PwC joins calls for transparency

PwC joins calls for transparency

When, back in January, we published a manifesto designed to start the process of restoring faith in the profession post-Enron, we never thought things could get as bad as they have.

We weren’t alone. Who would have predicted that within six months Andersen and now Worldcom would collapse, with the reputation of accountants and auditors tarnished to such an extent that their names are synonymous with corporate wrongdoing?

The situation today means many of our manifesto proposals are more valid than ever. And one leaps out – the need to widen the audit report.

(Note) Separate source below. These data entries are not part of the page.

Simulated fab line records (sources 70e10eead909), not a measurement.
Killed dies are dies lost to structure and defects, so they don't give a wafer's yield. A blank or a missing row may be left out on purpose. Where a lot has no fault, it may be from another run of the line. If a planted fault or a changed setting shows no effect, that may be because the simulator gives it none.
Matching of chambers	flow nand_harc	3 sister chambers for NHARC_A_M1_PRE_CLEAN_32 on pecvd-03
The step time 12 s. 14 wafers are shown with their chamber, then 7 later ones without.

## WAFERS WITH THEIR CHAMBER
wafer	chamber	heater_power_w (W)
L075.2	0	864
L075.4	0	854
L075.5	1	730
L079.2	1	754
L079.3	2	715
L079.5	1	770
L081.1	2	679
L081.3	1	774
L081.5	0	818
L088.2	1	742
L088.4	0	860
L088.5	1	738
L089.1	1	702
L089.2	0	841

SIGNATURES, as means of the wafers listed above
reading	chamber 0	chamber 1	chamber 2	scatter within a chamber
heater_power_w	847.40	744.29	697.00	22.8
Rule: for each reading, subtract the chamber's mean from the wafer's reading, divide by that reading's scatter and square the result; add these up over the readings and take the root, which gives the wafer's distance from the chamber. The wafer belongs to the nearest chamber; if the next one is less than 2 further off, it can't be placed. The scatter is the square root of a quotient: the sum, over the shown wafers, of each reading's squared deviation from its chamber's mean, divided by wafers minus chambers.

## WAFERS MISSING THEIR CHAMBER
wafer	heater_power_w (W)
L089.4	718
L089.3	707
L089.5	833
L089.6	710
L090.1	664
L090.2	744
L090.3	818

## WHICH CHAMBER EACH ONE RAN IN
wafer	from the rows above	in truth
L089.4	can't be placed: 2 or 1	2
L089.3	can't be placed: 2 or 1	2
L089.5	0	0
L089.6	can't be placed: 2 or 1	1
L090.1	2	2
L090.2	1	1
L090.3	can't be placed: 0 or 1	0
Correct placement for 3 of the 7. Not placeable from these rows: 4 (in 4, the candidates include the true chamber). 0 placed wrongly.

‘Publishing the full auditors’ report is of course out of the question, given that it contains commercially sensitive information,’ we wrote at the time. ‘But more information could be published that would doubtlessly increase transparency and aid shareholders in their decision making – without threatening a company’s commercial standing.’

At the time we were not terribly optimistic that anything would change in the short term, noting that company directors in particular might prove resistant. Today, however, no one can afford to be seen to be resisting a move that could bring greater transparency and integrity to company accounts.

A fuller audit report received crucial backing this week when PricewaterhouseCoopers chief executive Sam DiPiazza added his weight to calls for auditors to take responsibility for vetting a wider range of information – including management’s opinion on the overall health of the business.

The importance of DiPiazza’s intervention cannot be underestimated. If the world’s largest professional services firm is prepared to support change, everyone listens. It also, to be blunt, plays well on the bigger stage. It is vital that accountants and auditors are seen to be proposing change from within Ñ rather than have it thrust upon them – if faith is ever going to be restored in the accountancy business.

There is still a long way to go of course. But in the past the big accountancy firms have had a somewhat deserved reputation as a group that has tended to embrace regulatory change only reluctantly.

Remember Arthur Levitt’s attempts to force the firms to divest themselves of their consultancy arms only a couple of years ago? The firms kicked up a stink but have – by and large – done it anyway.

If this time round they can be seen to be coming up with plausible solutions to real problems (perceived or otherwise) there might be hope yet for the accountancy industry in 2003.